10

I have the following code for interprocess communication through shared memory. One process writes to a log and the other reads from it. One way is to use semaphores, but here I'm using atomic flag (log_flag) of type atomic_t which resides inside the shared memory. The log (log_data) is also shared.

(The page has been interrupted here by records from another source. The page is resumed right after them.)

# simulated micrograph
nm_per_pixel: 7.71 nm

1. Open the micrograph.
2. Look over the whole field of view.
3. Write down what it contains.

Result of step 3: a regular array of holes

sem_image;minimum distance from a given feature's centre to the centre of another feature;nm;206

Now the question is, would this work for x86 architecture or do I need semaphores or mutexes? What if I make log_flag non-atomic? Given x86 has a strict memory model and proactive cache coherence, and optimizations are not applied on pointers, I think it would still work?

EDIT: Note that I have a multicore processor with 8 cores, so I don't have any problem with busy waits here!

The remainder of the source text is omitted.